Ottawa, ON – May 31, 2017 – Electricity Human Resources Canada (EHRC) industry stakeholders have emphasized the significant role that mentors can play in the successful attraction and retention of female employees in the sector. Today EHRC, with the support of Status of Women Canada and industry partners from across the country, officially launched the Connected Women Mentorship Program.
Connected Women is a national mentorship program designed for women who are either already working in technical and/or trades occupations in the electricity sector, or are studying to enter the industry. By matching mentees with experienced industry professionals over a six-month period the Program aims to increase career entry and advancement opportunities for professional women, while helping organizations solve pending labour shortages and diversify their workforce.

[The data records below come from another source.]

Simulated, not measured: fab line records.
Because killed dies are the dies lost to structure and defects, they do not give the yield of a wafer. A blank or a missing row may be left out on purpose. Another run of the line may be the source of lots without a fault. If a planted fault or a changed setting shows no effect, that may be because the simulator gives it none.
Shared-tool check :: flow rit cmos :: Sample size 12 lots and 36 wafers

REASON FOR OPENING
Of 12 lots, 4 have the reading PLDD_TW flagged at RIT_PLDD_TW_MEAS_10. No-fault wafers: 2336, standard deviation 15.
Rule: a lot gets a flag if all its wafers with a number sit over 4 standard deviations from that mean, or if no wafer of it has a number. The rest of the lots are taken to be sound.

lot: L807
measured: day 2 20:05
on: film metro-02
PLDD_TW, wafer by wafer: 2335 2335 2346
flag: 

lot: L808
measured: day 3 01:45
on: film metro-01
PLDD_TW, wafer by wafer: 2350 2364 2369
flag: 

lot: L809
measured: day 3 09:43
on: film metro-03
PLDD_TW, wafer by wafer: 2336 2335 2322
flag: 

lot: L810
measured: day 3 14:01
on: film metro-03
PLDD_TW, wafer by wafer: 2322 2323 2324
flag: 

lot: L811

Mentors who take new workers ‘under their wing’ provide support to mentees to gain familiarity with corporate processes and policies, provide guidance and reassurance when it is required and pass on their knowledge and expertise to the next generation of workers. At the same time, mentees engage in reverse-mentoring by providing their mentor with fresh perspectives on the industry and perhaps share information about the latest technology or applications to bridge the gap between employee generations. “It’s a win-win situation”, says Michelle Branigan, CEO of EHRC.
“Having a mentor you can turn to for guidance and advice about career choices and advancement can make all the difference in getting to the next level” highlights the Honourable Maryam Monsef, Minister of Status of Women. “Our government is confident the launch of the Connected Women Mentorship Program will further attract and retain women in this industry. We are proud to be a partner with Electricity Human Resources Canada in launching this national mentorship program. It’s going to make a real difference in the careers of many women across the country.”
“Women in the industry face a number of challenges that can affect their participation and advancement, including access to promotions and workplace culture. Mentoring is a powerful way to overcome these challenges. It is relationship-oriented – so although specific skills or competencies may be used as a basis for creating the relationship, its focus goes beyond these areas to include such things as work/life balance, self-confidence, self-perception, and how the personal influences the professional. With the support of women and men already employed in the industry we can help bridge the supply/demand gap for the sector and ensure women are given equal opportunity to access the multiple career opportunities that are available to them.” says Nirav Patel, Director – Human Resources at Ontario Power Generation and Chair of the Connected Women Steering Committee.
The Connected Women Program was developed by EHRC and the Connected Women steering committee, including: Algonquin College, Electrofederation/WESCO, Hydro Ottawa, Hydro One, International Brotherhood Electrical Workers (IBEW), Power Workers Union (PWU), Manitoba Hydro, Society of Energy Professionals, and Women in Nuclear.